Helen Zille on Patriotic Alliance growth: ‘Gayton is pushing ethnic identity vote’



Published May 30, 2024


Leader of the Democratic Alliance Federal Council, Helen Zille on Thursday said the growth of the Patriotic Alliance (PA) in the results trickling in from the Western Cape represents “a kind of ethnic identity vote”.

Zille, the former premier of the Western Cape, spoke to journalists at the Electoral Commission of South Africa’s national results operations centre in Midrand, Gauteng.

“I think that the Patriotic Alliance’s growth is primarily scooping up all the small parties like GOOD, like the PBI (Plaaslike Besorgde Inwoners). They have taken a big chunk from the ANC, and of course, they have taken some of our votes.

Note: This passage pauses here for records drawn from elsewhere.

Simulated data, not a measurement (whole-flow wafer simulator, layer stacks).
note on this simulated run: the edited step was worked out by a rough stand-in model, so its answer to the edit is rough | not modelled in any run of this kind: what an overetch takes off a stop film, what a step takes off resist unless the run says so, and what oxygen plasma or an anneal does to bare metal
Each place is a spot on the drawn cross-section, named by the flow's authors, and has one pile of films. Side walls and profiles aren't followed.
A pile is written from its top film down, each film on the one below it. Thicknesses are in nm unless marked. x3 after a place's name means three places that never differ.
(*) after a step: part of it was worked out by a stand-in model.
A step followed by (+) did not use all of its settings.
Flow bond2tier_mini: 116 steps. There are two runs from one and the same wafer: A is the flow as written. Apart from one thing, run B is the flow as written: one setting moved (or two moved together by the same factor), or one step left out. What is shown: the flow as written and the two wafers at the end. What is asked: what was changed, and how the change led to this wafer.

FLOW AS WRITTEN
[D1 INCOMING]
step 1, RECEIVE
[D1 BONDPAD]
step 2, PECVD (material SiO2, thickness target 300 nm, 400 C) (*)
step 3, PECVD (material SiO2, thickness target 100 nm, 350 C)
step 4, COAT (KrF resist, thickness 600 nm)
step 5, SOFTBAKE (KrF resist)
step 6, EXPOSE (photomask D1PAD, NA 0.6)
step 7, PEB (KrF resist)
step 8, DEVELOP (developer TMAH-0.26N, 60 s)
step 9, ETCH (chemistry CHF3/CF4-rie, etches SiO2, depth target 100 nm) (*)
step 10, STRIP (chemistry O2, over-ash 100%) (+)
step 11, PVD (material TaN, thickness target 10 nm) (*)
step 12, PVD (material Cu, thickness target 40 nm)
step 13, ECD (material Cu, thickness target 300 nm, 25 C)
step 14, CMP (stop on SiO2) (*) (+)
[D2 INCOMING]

“Now that represents a kind of ethnic identity vote, if I can put it that way. That should worry every single South African. If South Africa disintegrates into a whole range of ethnic identity votes, it is going to be very, very difficult to vote for a coherent government,” she said.

Leader of the Democratic Alliance Federal Council, Helen Zille. File Picture: Dumisani Sibeko

“I think our coalitions in the future will be totally ungovernable in that sense. It means people won’t be voting on what parties offer, and they certainly won’t be voting for a track record in governance, but they will be voting for people they can identify with personally without consequence for the longer term results of what they are doing – which is going to make governance almost impossible in our country.”

Zille said PA leader Gayton McKenzie has channelled his efforts towards coloureds exclusively, and that does not augur well for the rainbow nation.

“You will know that Gayton has always said he is not interested in any other vote but the coloured vote. That speaks very strongly to that sense of that identity that he is trying to create for people, as coloured people, rather than as South Africans,” she said.

Patriotic Alliance (PA) president Gayton McKenzie. File Picture: Ayanda Ndamane / Independent Newspapers

Zille said the election on Wednesday was marred by “very poor performance” of the IEC.

“It was the worst that I have seen yet. One doesn’t want that in a maturing democracy. One would think the IEC would get better and better with every election as they iron out the problems faced in the previous elections,” she said.

“That does not seem to be the case, and I think the IEC has a lot of introspection to do around whether it is doing justice to a young democracy.”

Zille, however, believes that despite the challenges, her party would do well in the elections, owing to the DA’s track record in the Western Cape.